White cube or blank box? Listed building or reused space? Is there ever an ideal setting in which to view artworks?
Wednesday evening’s event ‘Art Galleries in Reclaimed or Listed Buildings’ brought together four creative industry professionals to discuss various approaches to artistic display. Over the past 50 years the White Cube has dominated the art world as the primary method in which to display modern and contemporary artworks. However, while the simplicity of a white walled space creates a pure and focused environment, considering heritage and listed buildings as gallery space brings about some interesting debates.
Cromwell Place was presented by Paul White of BuckleyGrayYeoman as a project which presents a new type of gallery model. When complete, the project will combine five listed buildings to create a modern, multi-levelled co-working gallery space. Director Paul White described the project as a ‘new gallery hub’ in which artists, curators and gallerists can share resources, ideas and space. While co-working gallery spaces are not a new concept, it is arguably the generous Victorian architecture which will create the unique yet highly functional collaborative gallery space.

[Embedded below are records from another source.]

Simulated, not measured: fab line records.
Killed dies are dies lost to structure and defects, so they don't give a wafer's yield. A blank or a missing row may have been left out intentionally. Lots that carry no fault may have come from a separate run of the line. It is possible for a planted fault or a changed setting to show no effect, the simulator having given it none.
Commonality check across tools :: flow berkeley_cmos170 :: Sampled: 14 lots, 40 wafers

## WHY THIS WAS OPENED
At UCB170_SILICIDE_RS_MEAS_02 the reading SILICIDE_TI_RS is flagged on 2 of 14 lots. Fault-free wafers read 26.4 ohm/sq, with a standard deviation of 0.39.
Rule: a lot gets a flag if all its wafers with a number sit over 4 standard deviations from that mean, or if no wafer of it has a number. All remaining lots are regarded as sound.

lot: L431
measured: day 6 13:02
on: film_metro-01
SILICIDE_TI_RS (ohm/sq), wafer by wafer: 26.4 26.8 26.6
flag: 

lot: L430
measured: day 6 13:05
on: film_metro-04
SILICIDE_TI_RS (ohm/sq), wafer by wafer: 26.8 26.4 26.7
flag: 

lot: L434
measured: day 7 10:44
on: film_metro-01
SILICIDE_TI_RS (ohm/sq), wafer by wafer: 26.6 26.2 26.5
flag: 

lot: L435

Marlene von Carnap, Associate Director at Michael Werner Gallery, also presented her views on art placed within antiquated buildings. Her gallery space, set in the heart of Mayfair, makes use of tall ceilings and an abundance of Georgian wooden detailing. While the dramatic setting could be viewed as distracting by some artists, Marlene said that more often than not, the history of the building responds to the thematic diversity of their collections.
Both examples present positive alternatives to the hyper-modern White Cube display. However, there does exist undoubtable conflicts between the unification of contemporary art and listed buildings. Vanessa Norwood, Creative Director of the Building Centre, discussed the love/hate triangle between artists, curators and architects. While listed and heritage space is famed for its beauty, the tall ceilings and sweeping windows make environmental control difficult. The artist and curator, she argued, will tend towards more White Cube spaces to enable air, light and temperature to be properly controlled, while the architect is more focused on preserving architectural history.
White Cube spaces are undoubtedly beautiful, but also have a tendency to be create lifeless and dry exhibitions. Perhaps the natural antagonisms and alliances that come with showing contemporary art in historic and listed buildings is one way in which to strengthen exhibition design.